Tianfeng: Changes in supply and demand are expected to drive the continued increase in antimony prices. It is recommended to pay attention to Tibet Huayu Mining (601020.SH) and others.
06/03/2025
GMT Eight
Tianfeng released a research report stating that the arrival of the photovoltaic installation boom has reversed the declining trend of photovoltaic overcapacity last year, and this prosperity is expected to continue at least until June; the recovery of exports has also reversed the embarrassing shortage of export demand last year. Overall, compared with last year, the supply and demand of antimony this year is moving towards a more difficult supply disturbance and a more hopeful demand prosperity. The bank believes that such marginal changes in supply and demand are expected to drive the continuous rise in antimony prices, constantly setting new historical highs. It is recommended to pay attention to antimony sector companies: Guangxi Huaxi Nonferrous Metal (600301.SH), Hunan Gold Corporation (002155.SZ), Tibet Huayu Mining (601020.SH).
Key points from Tianfeng:
Antimony prices have continued to rise since the beginning of 2025, breaking historical highs
As of March 3, 2025, the average price of 99.65% pure antimony ingots quoted by the Antimony Industry Branch of the China Nonferrous Metals Industry Association reached 165,000 yuan per ton, an increase of 7,000 yuan per ton from the previous quoted day, and an increase of 15.4% from January 2nd when it was 143,000 yuan per ton.

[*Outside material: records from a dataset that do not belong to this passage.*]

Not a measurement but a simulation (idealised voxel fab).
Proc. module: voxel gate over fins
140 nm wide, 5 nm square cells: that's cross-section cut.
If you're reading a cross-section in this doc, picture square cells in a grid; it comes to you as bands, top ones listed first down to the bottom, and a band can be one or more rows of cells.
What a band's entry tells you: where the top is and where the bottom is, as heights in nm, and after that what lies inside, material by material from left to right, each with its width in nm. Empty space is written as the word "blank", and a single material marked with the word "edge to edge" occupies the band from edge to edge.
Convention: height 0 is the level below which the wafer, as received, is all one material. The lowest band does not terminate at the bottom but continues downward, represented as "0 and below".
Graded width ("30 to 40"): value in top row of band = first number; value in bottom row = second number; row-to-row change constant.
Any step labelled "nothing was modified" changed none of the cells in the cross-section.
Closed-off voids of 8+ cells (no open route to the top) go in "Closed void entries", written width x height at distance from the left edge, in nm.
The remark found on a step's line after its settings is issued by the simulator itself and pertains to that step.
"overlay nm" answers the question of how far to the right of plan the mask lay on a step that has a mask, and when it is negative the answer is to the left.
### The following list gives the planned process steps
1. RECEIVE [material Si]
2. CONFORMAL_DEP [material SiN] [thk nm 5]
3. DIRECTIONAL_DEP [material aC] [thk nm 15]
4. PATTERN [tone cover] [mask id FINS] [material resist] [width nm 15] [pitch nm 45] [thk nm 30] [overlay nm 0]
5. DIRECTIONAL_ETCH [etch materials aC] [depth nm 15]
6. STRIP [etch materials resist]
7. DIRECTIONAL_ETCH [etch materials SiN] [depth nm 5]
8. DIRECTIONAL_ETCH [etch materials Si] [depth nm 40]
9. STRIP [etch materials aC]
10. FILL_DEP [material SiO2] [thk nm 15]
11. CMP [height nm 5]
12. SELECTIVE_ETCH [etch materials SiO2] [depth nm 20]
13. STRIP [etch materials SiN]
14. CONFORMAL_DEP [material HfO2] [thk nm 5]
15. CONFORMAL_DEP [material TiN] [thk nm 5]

Reviewing 2024, antimony prices rose due to supply-side drivers, but were suppressed by demand-side pressures
Antimony prices rose in the first half of 2024: mainly due to environmental inspections in Hunan in May affecting mine production; temporary obstacles in Russia's imports; multiple factors such as the high prosperity of the photovoltaic and home appliance terminals and traders' speculation catalyzed a significant increase in antimony prices in the first half of the year.
Antimony prices fell in the second half of 2024: starting in July, photovoltaic glass began to cut overcapacity, weakening demand margins; in mid-September, antimony was placed under export control, leading to a lack of export demand and a decline in antimony prices.
Key pricing factors from 2024 reappear, deepening in favor of rising antimony prices
Supply-side: high domestic and foreign price differentials have led to a shortage in imports. In August 2024, the Ministry of Commerce and the General Administration of Customs announced export controls on antimony and other items. After the controls were announced, China's export volume in October dropped to zero, and the shortage of supplies overseas subsequently led to a significant increase in the domestic and foreign price differential from 28,000 yuan per ton to 211,000 yuan per ton. With external prices significantly higher than domestic prices, China's imports of antimony ore rapidly decreased. In December, antimony ore imports were only 466 metric tons (compared to an average of 1,437 tons from January to August). With the further expansion of the price differential between domestic and foreign markets, the bank expects import volumes to further decrease, and domestic imports may become tighter.
Demand-side: the photovoltaic installation boom injects prosperity into the demand on the photovoltaic side, and export demand is gradually recovering. The introduction of the "Notice on Deepening the Marketization Reform of Pricing for New Energy Internet Access to Promote High-Quality Development of New Energy" directly gave rise to two types of installation logics for existing projects "grid connection rush" and new projects "filing rush". From high-frequency data, it can be seen that the utilization rate and inventory data of photovoltaic glass have shown positive turning points, and the recovery on the photovoltaic side is expected to support the upward demand for antimony. In addition, the export volume has gradually recovered from the low point in September last year to 1,700 tons in December, reaching 64% of the normal export volume, and the recovery of export demand is expected to support the rise in antimony prices.
Expecting the continuity of antimony price hikes, industry companies are expected to benefit fully
In summary: (1) the supply-side disturbances that supported the rise in antimony prices in April and May last year have reappeared, and with the continuous expansion of the price differential between domestic and foreign markets, the shortage in imported raw materials may continue for a longer period. (2) Factors that led to weakening antimony demand in July and September last year have reversed, the arrival of the photovoltaic installation boom has reversed the declining trend of photovoltaic overcapacity last year, and this prosperity is expected to last at least until June; the recovery of exports has also reversed the embarrassing shortage of export demand last year.
Risk Warning: risks of significant supply growth, risks of demand falling short of expectations, risks of significant fluctuations in metal prices.